An early memory of CAARI from Nassos Papalexandrou:
I will always remember very fondly the first time I was resident at CAARI, one unforgettable night of summer 1990. I was a first-year graduate student participating in an intensive session run by Professors William A. P. Childs and Nancy Serwint at Polis tis Chrysochou (Marion/Arsinoe in antiquity). I do not remember now what exactly occasioned a collective trip to Nicosia but the first thing we did upon our arrival, all full of enthusiasm and anticipation, was pay a visit at 11 Andrea Dimitriou Street in order to witness in person the soon-to-be-home of CAARI at Nicosia.
The colonial-era building was undergoing restoration, it was therefore full of scaffolding and building materials. But this did not prevent Dr Swiny, then director, from giving us a detailed tour that stirred our imagination to envisage the exciting future of this promising abode. It was obvious that installation of plumbing was ongoing, paint was fresh on the walls, and one could detect under the protective floor covers colorful tiles, mosaic and wooden floors tinted with the wonderful lasting qualities of older times. In other words, the old mansion shone through as something special and very welcoming already before completion and occupation. Of course there was no electricity but we, the younger ones of the group, felt so at home in this solid, yet incomplete house, that without thinking twice we immediately made the decision to camp out during the overnight stay inside it.

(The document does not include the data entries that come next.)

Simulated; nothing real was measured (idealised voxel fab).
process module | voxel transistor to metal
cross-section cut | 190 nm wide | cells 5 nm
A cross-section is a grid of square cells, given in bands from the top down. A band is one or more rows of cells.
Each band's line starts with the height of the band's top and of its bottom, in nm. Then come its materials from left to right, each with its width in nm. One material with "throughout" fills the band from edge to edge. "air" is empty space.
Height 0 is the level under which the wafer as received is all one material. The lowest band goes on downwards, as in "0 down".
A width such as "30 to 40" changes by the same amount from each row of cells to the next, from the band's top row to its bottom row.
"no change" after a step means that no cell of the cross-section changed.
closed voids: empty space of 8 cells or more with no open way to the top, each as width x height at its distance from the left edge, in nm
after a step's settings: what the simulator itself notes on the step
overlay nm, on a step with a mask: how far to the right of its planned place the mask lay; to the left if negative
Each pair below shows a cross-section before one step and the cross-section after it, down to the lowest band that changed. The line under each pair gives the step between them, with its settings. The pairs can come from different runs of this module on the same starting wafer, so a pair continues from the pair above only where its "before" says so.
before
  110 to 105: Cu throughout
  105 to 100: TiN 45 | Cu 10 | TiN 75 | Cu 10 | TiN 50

The attractions? Well, there was a working bathroom upstairs, there were several rooms ready to accommodate us (no dirt or dust or any “finds”), and the air-conditioning was functioning very well (aka cross-breezes in openings that had yet to be furnished with glass panes and shutters). On the other hand, we had to step out in the garden to brush our teeth and for the morning wash but we all turned out to be good sports in enduring these minor “hardships.” It was a delight for each of us to be able to unroll our sleeping bags in a private room upstairs—a reprise, to say the least, from the unavoidable collectivity of the excavations’ accommodations. At Polis my sleeping corner was in the so-called “sheep-shed,” so sleeping overnight inside the mansion had a momentary taste of “rags-to-riches.” Why not relish it then? It was also very pleasant to experience the distinctly suburban feel of the surrounding area, nicely populated with green gardens, cypresses, and little groves of mimozas—I remember well the ambient fragrance of jasmine and agioklima, which might still be there against all odds. It is regrettable that all this is gone now as Nicosia has sprawled out to engulf the mansion and the surrounding quiet suburb has morphed into an open-air commercial mall. Nevertheless, the Andrea Dimitriou CAARI building is still there preserving its classy atmosphere, and, as I had the chance to experience on several occasions ever since that early July night of 1990, it is always welcoming and replete with enduring qualities.